Eminent domain, or the power to take, is generally analyzed as the quintessential government power. It is unsurprising, therefore, that scholars tend to operate from the basic assumption that eminent domain is solely an incident of the government’s domain in the provision of public goods. This assumption has led to widespread criticism of the courts’ evisceration of the “public use” requirement, and repetition of the mantra that the government cannot simply take from A in order to give to B.

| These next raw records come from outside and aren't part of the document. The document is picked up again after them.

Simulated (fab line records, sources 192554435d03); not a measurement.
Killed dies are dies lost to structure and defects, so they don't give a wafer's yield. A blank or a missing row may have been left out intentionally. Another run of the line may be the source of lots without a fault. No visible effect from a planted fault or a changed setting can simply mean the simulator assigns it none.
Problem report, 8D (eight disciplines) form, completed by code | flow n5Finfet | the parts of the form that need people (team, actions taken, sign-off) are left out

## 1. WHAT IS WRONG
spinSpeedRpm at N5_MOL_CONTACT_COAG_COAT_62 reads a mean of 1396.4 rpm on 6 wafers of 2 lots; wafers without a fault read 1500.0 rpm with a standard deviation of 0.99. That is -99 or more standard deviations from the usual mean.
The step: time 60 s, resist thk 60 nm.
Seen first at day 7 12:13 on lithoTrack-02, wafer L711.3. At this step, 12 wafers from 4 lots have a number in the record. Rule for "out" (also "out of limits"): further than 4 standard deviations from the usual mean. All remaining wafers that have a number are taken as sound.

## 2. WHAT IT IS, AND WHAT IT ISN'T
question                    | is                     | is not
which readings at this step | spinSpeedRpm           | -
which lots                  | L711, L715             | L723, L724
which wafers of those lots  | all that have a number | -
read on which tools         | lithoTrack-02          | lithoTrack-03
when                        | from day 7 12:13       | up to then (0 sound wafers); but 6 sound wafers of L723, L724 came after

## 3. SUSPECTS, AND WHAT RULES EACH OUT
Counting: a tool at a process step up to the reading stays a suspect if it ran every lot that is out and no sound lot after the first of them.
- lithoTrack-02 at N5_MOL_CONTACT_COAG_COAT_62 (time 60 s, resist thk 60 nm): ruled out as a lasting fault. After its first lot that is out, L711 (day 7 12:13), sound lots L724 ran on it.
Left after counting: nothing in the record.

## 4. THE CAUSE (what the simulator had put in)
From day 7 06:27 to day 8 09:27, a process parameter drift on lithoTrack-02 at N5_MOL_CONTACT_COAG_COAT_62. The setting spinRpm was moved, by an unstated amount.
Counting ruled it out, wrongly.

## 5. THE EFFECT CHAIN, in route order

In this Article, I show that this conception of takings is too narrow. In function, if not in name, eminent domain is simply another property arrangement, and, as such, it is adaptable to private property law even without state action. Indeed, private takings— that is, takings carried out by nongovernmental actors—have a solid basis in our legal system. Additionally, the justifications for government takings lend themselves just as well to private takings. Recognizing the importance and legitimacy of private takings leads to two central claims. First, I argue that private takings should often be a preferred mechanism for achieving goals generally accomplished today through public takings. Second, I show that identifying private takings as a vital category helps clarify the proper concerns of takings law—not only the constitutionally demanded “just compensation” offered for takings and the posttaking “public use,” but also to the pretaking original use.

Having made these central claims, I posit that a comprehensive law of takings can be developed that encompasses both private and public takings. In the realm of theory, the Article circumscribes the place of takings within the broader theory of entitlements by defining takings within the context of mixed property and liability (“pliability”) rules. Normatively, the Article argues for the incorporation of private taking mechanisms into fields generally seen as the domain of classic property law and regulation.